Matt McLean: Hunger Games


Matt McLean 640

By Mike Watkins//Correspondent

Despite earning a spot on the last Olympic and World Championship teams – as well as winning two gold medals – Matt McLean is convinced he still has much to accomplish.


It’s one of the things that continues to drive him in the sport – chasing continued excellence in himself more than times or medals.


“I still have so much more to do to fulfill my goals, but I like to keep them to myself,” McLean said. “Swimming in the Olympics and at Worlds are great accomplishments, don’t get me wrong, but I feel I have more that I want to do to be in the best position for 2016. I’m just as hungry as ever, and having that hunger keeps me going.”


Now two years removed from completing his eligibility and education at the University of Virginia, McLean has moved around a bit to achieve his goals.


Shortly after graduating in May 2011, he relocated to Fullerton, Calif., to work with Jon Urbancheck and the post-graduate swimmers at FAST (Fullerton Aquatics Sports Team). He did that for a year leading up to Olympics, and then moved back to Charlottesville to work with Mark Bernadino before he stepped down earlier this year.
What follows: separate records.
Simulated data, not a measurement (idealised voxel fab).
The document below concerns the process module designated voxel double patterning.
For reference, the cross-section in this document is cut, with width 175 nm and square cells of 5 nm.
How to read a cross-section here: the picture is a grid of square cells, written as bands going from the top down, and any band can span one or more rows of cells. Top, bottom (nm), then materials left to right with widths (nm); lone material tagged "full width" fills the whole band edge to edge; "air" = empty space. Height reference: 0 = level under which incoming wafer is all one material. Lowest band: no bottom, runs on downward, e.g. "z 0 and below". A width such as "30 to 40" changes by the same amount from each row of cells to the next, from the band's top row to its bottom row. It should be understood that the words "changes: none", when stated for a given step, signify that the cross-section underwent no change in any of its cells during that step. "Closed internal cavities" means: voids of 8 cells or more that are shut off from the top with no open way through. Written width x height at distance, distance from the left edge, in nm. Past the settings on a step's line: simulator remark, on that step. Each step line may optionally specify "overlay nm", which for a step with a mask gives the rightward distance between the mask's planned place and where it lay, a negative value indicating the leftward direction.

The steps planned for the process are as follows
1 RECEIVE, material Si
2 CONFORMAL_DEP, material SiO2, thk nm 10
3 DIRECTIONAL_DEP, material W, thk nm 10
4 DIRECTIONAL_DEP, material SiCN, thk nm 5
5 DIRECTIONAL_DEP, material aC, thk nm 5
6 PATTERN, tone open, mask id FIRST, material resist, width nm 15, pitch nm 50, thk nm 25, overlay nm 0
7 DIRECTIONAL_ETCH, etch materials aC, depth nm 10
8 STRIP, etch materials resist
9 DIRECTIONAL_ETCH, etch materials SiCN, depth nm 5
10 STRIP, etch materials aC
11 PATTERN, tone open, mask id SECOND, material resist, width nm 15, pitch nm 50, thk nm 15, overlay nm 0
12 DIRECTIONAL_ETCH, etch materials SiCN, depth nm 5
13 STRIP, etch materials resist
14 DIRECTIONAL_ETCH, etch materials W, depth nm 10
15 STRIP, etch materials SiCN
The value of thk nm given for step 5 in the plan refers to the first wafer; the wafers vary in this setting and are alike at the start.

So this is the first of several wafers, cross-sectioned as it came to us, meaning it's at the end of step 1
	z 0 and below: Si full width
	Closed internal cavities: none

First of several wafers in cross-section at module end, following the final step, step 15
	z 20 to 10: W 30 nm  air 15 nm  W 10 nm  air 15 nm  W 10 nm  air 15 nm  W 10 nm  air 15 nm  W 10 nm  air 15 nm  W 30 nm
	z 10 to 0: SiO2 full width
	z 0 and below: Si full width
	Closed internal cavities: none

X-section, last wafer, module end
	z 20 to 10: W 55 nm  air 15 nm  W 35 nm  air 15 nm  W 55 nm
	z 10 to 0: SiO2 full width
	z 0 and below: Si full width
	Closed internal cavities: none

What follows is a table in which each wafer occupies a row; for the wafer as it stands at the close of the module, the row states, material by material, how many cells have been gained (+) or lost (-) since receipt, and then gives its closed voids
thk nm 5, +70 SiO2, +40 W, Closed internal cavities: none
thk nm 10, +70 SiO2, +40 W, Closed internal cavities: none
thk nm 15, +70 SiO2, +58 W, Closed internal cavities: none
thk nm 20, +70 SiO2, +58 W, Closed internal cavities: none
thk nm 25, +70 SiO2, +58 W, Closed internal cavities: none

McLean is now in Baltimore training with the North Baltimore Aquatic Club (NBAC) and Bob Bowman and believes the change is just what he needs to motivate him for the next two-plus years leading up to Rio de Janeiro in 2016.
He has accepted that being a member of the past and current U.S. National, Olympic and World teams makes you want to be a member of future ones.


“Being a part of the 800 freestyle relays at the Olympics and World Championships was one of the coolest things, and being a part of that tradition will never get old for me,” said McLean, a sociology major at Virginia. “It motivates me to want more.”


While he swam on the relay in London, McLean admits he had a badly executed performance in the 400 freestyle at Trials. He came to Omaha as one of the top contenders but didn’t make it past the semifinals (finished 9th).


At the Phillips 66 USA Swimming National Championships this summer, he finished second in the 400 and earned a spot on the team, but again didn’t swim as well as he hoped and failed to medal.


McLean said those two disappointments taught him valuable lessons about not getting down on himself when things don’t go as he planned in the water.


“In many ways, swimming and athletics are about perseverance. You have to realize you’re going to have a disappointing race from time to time, but you can’t let that define you or stop you,” McLean said. “That was a very important lesson for me, and one I had to learn in a short period of time.


“At Trials, after the 400, I didn’t freak out. I just chalked it up to being a learning experience and threw it in the trash. I’ve learned to put those swims behind me and focus on how I can improve for the next one.”


Now 25, McLean has really only been swimming for 15 years, starting in summer leagues as a 10-year-old, late by some standards.


And while he admits he loved the sport right way, it didn’t exactly love him. He struggled early on, and it wasn’t until a few years later that he started to see his hard work and dedication – something he’s never lacked – pay off.
It wasn’t really until the end of his junior year of high school that he started to believe swimming in college and beyond was feasible. Once he did, he knew what he wanted and worked to make it happen.


“I didn’t excel right away, and I guess that could have made me stop, but I loved swimming so much that I wanted to see what I could do. It motivated me,” McLean said. “It took me a little while to realize that not everyone can get in the water and be a phenom. For some, it takes hard work and patience. It took me a little while to develop and progress.”


McLean admits the financial constraints of being a professional swimmer sometimes make it difficult to live and train free from worry.


And while he acknowledges there are more opportunities today than 15 years ago for professional swimmers, it can still be a financial struggle at times even when you are an Olympic gold medalist.


“I think a lot of people don’t even realize we’re professionals because they don’t hear about or see us enough, although they see us a lot more than in the past,” McLean said. “Every four years, they catch us, but because of sponsorship rules, we can’t cover ourselves in patches and logos and meets like a soccer player can. It makes it challenging."


Still, less than three years away from what he hopes will be his second (and possibly last) Olympic team, McLean said he will continue moving forward with his swimming, working on continuing to refine and improve his technique, reflecting on what’s he accomplished and focusing on his future in and out of the pool.


“From every angle, I want to get better – not just individually but also as a member of our relays,” McLean said. “I have areas for improvement, but there is no greater feeling of pride than walking out on deck wearing the red, white and blue. I get chills just thinking about it now. Being an Olympic and World Champion team member were the highlights of my career so far. I’m excited for more.”